The newly formed BSO Brass Quintet made its début public performance on July 25 in the Plainfield, MA, Congregational Church in the first recital of the third season of Concerts at 7; it was founded by the parish’s Music Director Elizabeth Hagenah, who wrote the good program notes. The series consist of four recitals, one a week at the end of July and the beginning of August, that feature musicians of the Boston Symphony Orchestra joined by some local ones. The church is a typical New England one, a short rectangle in shape with a high flat wood ceiling, wood floors and pews, a shallow balcony, and in this instance three huge triple-hung plain glass windows on each side (You are facing north when seated.). All of this spells a nice acoustic, though this is the first brass performance in the to-date really fine series, so I was a bit apprehensive about being overwhelmed. I was not, though I sat near the rear; a friend who sat up front was a bit uncomfortable. The resonance was superb.
The members of this BSO ensemble are Assistant Principal Trumpet Thomas Siders on trumpet 1, fourth/utility Trumpet Michael Martin on trumpet 2, fourth horn Jason Snider, Assistant Principal Trombone Stephen Lange, and Principal Tuba Mike W. Roylance. The latter served as an informal, witty emcee for the evening. The recital, played with just a “stretch break,” included four works. The ensemble opened with Manuel Rosenthal’s transcription of a J.S. Bach Fantasia, which, alas, the printed program did not identify, and I am not good at “Name that tune.” It lent itself well to the treatment, however, and the harmonies and blends of sounds were lovely. This was followed by the work planned as the last, the 1951 Sonatine for Brass by Eugène Bozza, a standard four-movement piece. (In spite of the appearance of their names, both Rosenthal and Bozza were French.) This is reputedly one of the most difficult and brilliant works in the brass repertoire; its fireworks are in the final two movements, a Scherzo and a Finale: Fanfare-tarantella. The musicians did not stumble or trip up and executed it impressively, going out in a blaze of bright notes.
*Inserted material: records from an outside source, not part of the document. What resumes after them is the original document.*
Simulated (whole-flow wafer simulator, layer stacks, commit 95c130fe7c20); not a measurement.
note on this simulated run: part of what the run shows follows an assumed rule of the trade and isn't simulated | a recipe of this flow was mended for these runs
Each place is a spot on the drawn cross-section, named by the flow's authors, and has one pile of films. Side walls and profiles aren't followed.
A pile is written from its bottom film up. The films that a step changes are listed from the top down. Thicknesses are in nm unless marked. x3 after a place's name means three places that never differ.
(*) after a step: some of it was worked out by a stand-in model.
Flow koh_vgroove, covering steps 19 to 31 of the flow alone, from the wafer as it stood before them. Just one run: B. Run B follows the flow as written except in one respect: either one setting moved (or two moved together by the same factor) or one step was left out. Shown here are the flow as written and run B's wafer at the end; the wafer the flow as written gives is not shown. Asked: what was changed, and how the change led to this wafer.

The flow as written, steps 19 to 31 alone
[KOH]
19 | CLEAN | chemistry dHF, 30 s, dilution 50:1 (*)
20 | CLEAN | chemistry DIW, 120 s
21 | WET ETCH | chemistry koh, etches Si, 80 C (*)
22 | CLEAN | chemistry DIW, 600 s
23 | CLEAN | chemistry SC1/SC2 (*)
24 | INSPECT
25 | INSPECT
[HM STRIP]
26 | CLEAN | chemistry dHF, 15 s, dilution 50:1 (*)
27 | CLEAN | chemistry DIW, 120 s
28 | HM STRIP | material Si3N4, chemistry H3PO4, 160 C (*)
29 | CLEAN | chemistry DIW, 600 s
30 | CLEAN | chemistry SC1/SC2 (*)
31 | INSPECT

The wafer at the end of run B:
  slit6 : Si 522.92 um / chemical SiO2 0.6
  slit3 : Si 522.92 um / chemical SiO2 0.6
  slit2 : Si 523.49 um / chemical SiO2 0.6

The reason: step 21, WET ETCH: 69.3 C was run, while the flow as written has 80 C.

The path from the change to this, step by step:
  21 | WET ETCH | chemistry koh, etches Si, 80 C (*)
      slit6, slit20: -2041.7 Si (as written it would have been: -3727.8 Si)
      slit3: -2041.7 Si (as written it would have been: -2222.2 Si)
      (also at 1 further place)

After the brief break, they played Paul Hindemith’s 1932 three-movement Morgenmusik (1932), composed to be played from a tower in Plön, Germany, as a morning wake-up call with a more lyrical central section for the town’s Music Day. It was one of the efforts of the composer, a devoted pedagogue, to bring music to the people and make it a more central part of their lives in pre-Nazi Germany. The quintet’s performance closed with a substitution (a slight disappointment for me, having just finished reading John Bird’s biography of Percy Grainger) for the announced Percy Grainger Suite with the Oskar Böhme (1870-1938?) Trompeten-sextett in eb, Op. 30, dating from ca. 1910, adding Benjamin Wright (BSO trumpet 2) playing the cornet. This Romantic piece, by a little-known German composer who wrote fewer than fifty works, moved to Russia in 1897, and then disappeared in the Stalin era, was perhaps the most interesting and attractive of the evening. It is in four movements, following the classical sonata form and ending with a Finale marked Allegro con spirito. The blend of the sounds and the harmonies was spectacular throughout, with the cornet standing out above the others, of course, and making the whole richer. The program progressed musically to the climax and included a good variety of forms, styles, and types of compositions. The audience was instantaneously on its feet at its conclusion, as well it should have been.
Readers of my texts may be startled to see my name associated with a brass performance. Brass music is admittedly not what I seek out, although there are many fine compositions featuring brass instruments; think the famous trumpet concerto by Hummel, for example, and the many Grainger pieces, such as Lincolnshire Posy, for brass band. I do enjoy them. As you can see, however, this concert was not band music, but rather true chamber music, and it was also not a string of transcriptions, but mostly music originally composed for this type of ensemble. With programming and playing of this caliber, the BSO Brass Quintet should have a bright future, and the musicians are young enough to have a long one, too. We hope the BSO organization and administration support and encourage its efforts. Roylance said they would be playing a similar program at Tanglewood on August 5, but I could not locate it on the schedule.